Beyond Basics: A Bed for all Seasons
It might sound strange, but the landscaped island in our parking lot might just be my favorite in – or, rather, out – of the Garden. Perhaps it’s because I pass it every day that I am partial, but I believe the fact that it is such a shining example of thoughtful garden design, and that it welcomes guests before they even enter the Garden, makes it emblematic of our mission. In this small, non-traditional area, our horticulturalists have mixed native and non-native, annual and perennial plants to demonstrate that Northwest gardens can be vibrant and interesting all year long. In this post, I’ll examine just how this is accomplished, and how you can use these techniques in your own garden!
This bed at the entrance to The Oregon Garden provides an opportunity to learn about a multitude of landscaping techniques.
What you’ll notice above is the cumulative effect that using a wide palette of plant material has. There are different sizes, from tall backdrop shrubs to small foreground grasses. There are a variety of textures, such as the broad leaves of Bergenia and the Cousin Itt-like foliage of Hakenochloa. A whole range of colors, and plants that change seasonally, providing interest in the form of blooms, structure, seedheads and leaf color.
This bed features a variety of colored tiger lilies including orange, yellow, spotted and pink for repetition without monotony.
The bright purple spires of Veronica spicata stand out against a primarily warm-toned palette.
Here, the purple spires of Veronica spicata, or speedwell, provides a vibrant pop of color that breaks up the otherwise warm-hued palette of yellows, oranges and reds, as evidenced by the tiger lilies (also pictured above) and bright yellow foliage of heather in the background. The design achieves repetition without being boring by using Nepeta faassenii, catmint, whose size, shape and lavender bloom spikes echo those of the speedwell, in addition to both orange and yellow lilies.
All varieties of salvia, like these Salvia ‘Hot Lips’, will bring hummingbirds to your garden.

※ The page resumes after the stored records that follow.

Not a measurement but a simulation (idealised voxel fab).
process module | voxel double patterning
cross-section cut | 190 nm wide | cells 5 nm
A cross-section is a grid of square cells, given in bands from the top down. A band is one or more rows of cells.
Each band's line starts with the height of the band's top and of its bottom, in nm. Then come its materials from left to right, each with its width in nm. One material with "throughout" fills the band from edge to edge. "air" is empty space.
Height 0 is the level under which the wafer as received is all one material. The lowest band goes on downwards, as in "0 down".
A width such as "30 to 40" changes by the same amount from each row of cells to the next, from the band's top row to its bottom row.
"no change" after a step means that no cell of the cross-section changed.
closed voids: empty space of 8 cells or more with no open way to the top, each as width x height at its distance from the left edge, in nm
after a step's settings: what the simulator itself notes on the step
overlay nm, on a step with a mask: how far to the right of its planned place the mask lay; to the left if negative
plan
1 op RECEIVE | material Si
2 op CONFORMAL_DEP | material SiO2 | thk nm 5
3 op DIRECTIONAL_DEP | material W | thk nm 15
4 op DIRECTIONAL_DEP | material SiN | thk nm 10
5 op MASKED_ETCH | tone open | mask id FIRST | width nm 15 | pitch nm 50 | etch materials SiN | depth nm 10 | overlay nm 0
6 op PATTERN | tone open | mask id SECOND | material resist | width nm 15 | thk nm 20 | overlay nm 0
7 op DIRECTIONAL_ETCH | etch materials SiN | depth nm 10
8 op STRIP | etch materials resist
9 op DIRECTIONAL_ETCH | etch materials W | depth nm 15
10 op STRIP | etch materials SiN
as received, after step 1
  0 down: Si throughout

Penstemon ‘Pike’s Peak Purple’ are attractive to pollinators like this friendly bumble bee.
This garden really does have it all! Not only is it attractive to humans, but it is enticing to pollinators. The catmint and veronica mentioned above are both attractive to pollinators, as are the Salvia ‘Hotlips’ and Penstemon ‘Pike’s Peak Purple’ pictured above. Selecting flowers that
The different colors and textures of Colorado blue spruce, heather and coreopsis create interest even without flowers.
And while flowers are often the first thing we think of when planning a garden, adding evergreens and other foliage plants is an easy way to ensure year-round texture, color and a sense of lushness. Here our horticulturalists have used a dwarf variety of Colorado blue spruce, Picea pungens, to introduce a large swath of coarse-textured dusty blue to play backdrop to the fine-textured, neon yellow foliage of Calluna vulgaris and bright green of Coreopsis verticillata, which will shortly put out yellow daisy-like flowers, pictured below.
A close up of the yellow, daisy-like blooms of Coreopsis verticillata.
Even large swaths of uniform green can be made interesting with a variety of leaf textures and sizes
And above we see a different area of this same garden just a week later, with the coreopsis in full bloom. Once again, we can see the color palette being established – warm yellows and oranges with a pop of purple-blue from the hydrangea. We can also see, again, how utilizing different sizes and textures of plants can keep a garden interesting, even when there is an abundance of uniform green. There are the deeply dissected leaves of a large tree peony in the back, grounding this bed; the large, lobed leaves of the hydrangea; the elongated branches of a weeping Norway spruce and the fine, feathery foliage of coreopsis.
Catmint, tiger lilies, red hot poker, bergenia, heather, Hakone grass, blue spruce and more comprise this dynamic bed.
And here is where it all comes together – a stunning display of color, size and texture that will change throughout the seasons. You can see here the dynamic nature of a well-designed garden: one cultivar of Kniphofia (red hot poker) is in full bloom while another has faded. The orange tiger lilies are putting on a show and, as their blooms lessen, will be followed by a yellow variety. Not pictured is a large blueberry bush, an example of how this bed has integrated edible plants as well. So what have we learned?
- Consider plants for their foliage color, shape and size, not just their flowers.
- Choose plants with flowers and fruit that are inviting to wildlife.
- Don’t be afraid to utilize edible plants outside of the vegetable garden.
- Set the tone of your bed with a unified color palette.
- Create repetition but break up monotony by using similar but different plants.
- Remember to create interest by using different sizes, heights and textures.
It’s amazing to me that such a small area has been cultivated into a garden that exemplifies so many landscaping techniques. Not only is it enticing to humans as well as animals – even providing food for both – but it is low-maintenance and has achieved the aim of looking good all year long. Be sure not to bypass this beautiful bed as you enter The Oregon Garden, but do enter! There is so much more to see inside, and we can’t wait to welcome you.